Yuan Devaluation: U.S. Winners and Losers

Last Tuesday, China reduced the yuan's daily reference rate by 1.9%, the largest devaluation of the yuan in nearly 20 years. The surprise devaluation weighed on U.S. markets, with benchmarks losing a minimum of 1%.

Companies with significant China exposure took a hit, and concerns about the world's economic environment heightened. However, the situation isn't the same for all U.S. companies, with some emerging as gainers after this decision.

State of Economy, Markets Forces Move

Despite a series of measures, the state of China's economy is a major cause for concern. Data on manufacturing released earlier this month has been disappointing in nature, indicating underlying China's economic weakness. One section of analysts opines that the market needs to rebound by itself for investor sentiment to improve.  

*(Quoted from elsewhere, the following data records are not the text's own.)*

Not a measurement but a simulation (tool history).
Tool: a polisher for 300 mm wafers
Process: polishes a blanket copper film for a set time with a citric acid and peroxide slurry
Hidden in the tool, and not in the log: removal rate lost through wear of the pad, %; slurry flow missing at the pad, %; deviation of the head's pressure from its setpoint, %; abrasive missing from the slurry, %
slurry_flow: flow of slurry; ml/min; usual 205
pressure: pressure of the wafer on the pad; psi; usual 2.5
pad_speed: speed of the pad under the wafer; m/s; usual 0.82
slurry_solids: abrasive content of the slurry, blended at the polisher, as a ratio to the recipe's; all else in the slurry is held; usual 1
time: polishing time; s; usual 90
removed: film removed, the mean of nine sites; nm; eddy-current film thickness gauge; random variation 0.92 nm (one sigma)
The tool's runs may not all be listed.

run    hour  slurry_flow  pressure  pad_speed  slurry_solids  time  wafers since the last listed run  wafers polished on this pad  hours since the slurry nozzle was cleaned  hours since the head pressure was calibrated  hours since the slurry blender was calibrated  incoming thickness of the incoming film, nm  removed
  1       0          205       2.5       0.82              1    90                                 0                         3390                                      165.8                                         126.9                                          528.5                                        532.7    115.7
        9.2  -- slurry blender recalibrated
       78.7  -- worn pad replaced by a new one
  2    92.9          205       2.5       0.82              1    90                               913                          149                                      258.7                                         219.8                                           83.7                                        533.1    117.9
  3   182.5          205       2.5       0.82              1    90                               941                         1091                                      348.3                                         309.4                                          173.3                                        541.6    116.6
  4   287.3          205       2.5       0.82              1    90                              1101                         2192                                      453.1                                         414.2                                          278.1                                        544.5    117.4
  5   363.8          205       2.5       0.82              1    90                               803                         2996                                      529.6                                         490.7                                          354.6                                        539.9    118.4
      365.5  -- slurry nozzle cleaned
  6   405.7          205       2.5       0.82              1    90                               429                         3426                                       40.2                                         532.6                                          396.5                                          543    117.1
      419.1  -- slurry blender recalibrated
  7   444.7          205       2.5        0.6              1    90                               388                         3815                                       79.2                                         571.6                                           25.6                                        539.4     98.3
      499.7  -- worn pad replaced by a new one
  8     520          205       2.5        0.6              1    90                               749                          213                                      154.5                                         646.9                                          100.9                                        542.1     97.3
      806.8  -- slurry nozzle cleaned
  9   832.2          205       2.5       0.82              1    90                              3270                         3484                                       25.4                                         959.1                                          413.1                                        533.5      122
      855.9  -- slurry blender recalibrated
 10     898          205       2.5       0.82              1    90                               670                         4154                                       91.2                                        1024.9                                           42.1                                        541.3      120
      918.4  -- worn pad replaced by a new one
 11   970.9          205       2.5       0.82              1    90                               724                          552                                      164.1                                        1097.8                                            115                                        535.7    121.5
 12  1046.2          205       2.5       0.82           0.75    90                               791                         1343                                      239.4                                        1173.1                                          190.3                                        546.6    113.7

Additionally, producer prices declined to the lowest level in six years in July. Exports meanwhile recorded a greater-than-expected decline. The country has also taken a series of measures to boost a flagging housing market.

Stocks with China Exposure Take Losses

The People's Bank of China's (PBOC) sudden move to devalue the yuan weighed down stocks with high exposure to that country. Leading the decliners was Apple Inc. AAPL, which experienced a 5.2% fall and weighed on all major indices.

Devaluation led to losses for other companies with significant exposure to China. Yum! Brands, Inc. YUM and Caterpillar Inc. CAT lost 4.9% and 2.6%, respectively. Shares of General Motors Company GM declined 3.5% despite a statement that this development would impact business only to a "limited and manageable" extent.

Threat of Currency War

PBOC's decision to reduce the yuan's daily reference rate by 1.9% is the latest in the series of attempts to prop up the economy. To international analysts and market watchers, it reflects the extent to which authorities are concerned about the state of things. However, globally there are fears that the move may spark off a currency war.

In this situation, it is likely that China may devalue its currency again in the coming months. This is expected to trigger reprisals in the form of similar lowering of exchange rates by currencies worldwide. China seems to be following in the footsteps of Europe, which has taken such action recently, also to boost its economy.

Meanwhile, the U.S. is looking to slowly ease monetary stimulus. One view is that the devaluation is likely to put off a September rate hike. Others feel that this is a blip and the Fed is ready to make its move.

PBOC Alleviates Concerns

The yuan freely traded offshore +1.2% on Thursday. An assistant governor of the PBOC commented that the exchange rate adjustment following the change in the method of setting rates was "basically already completed." Further indications were provided that the yuan would move either way, with the PBOC stepping into correct both excessive increases and declines.

A deputy governor of the PBOC said the central bank will maintain a consistent exchange rate. Steps to adjust the rate will be taken only when volatility rises considerably. The central bank is moving toward a more market determined method of fixing the exchange rate. This takes into account the last day's closing spot price, the movement of other important currencies and the supply-demand situation for foreign exchange.

Gainers and Losers

Despite such assurances, the outlook for the yuan continues to be weak. The currency slumped by the highest extent in 21 years following China's government's move to increase the market's role in determining its exchange rate. The outlook for the country's economy continues to be weak and it seems that further devaluations could be in the offing.

Losers

The crisis in China's economy and the subsequent devaluation is a massive hit for luxury brands. High fashion brands Tiffany & Co. TIF have lost 3.3% over the last five days and with good reason. More than 10% of their sales are generated from China. Shares of Coach, Inc. COH have lost 3.5% over the same period.

Semiconductors are another sector where sales made in China make a significant contribution. Shares of Micron Technology, Inc. MU lost 4% last Tuesday following the devaluation announcement. Texas Instruments Inc. TXN and Altera Corp. ALTR also took a hit.

Shares of companies which mine raw materials also declined on concerns that a declining yuan will increase the cost of raw materials. This comes at a time when demand is already at a low. Additionally, it will reduce the affordability of such inputs for China, which is a major consumer. Freeport-McMoRan Inc. FCX slumped 14% while Joy Global, Inc. JOY lost 5.5%.

Shares of KFC's parent Yum! Brands lost nearly 5% since it generates half its sales from China.

Winners

Those who source products and inputs from China are the clear winners from this development. This includes Wal-Mart Stores Inc. WMT, which purchases goods worth billions of dollars from the country. Shares of the company gained just under 1%, defying the markets' decline on last Tuesday.

The outlook for Apple is not that clear. Shares of the company lost around 4% on Aug 11 since a weaker yuan will raise the prices of its products in China. However, it will be able to source its hardware at much cheaper costs which will prove to be an advantage across all markets.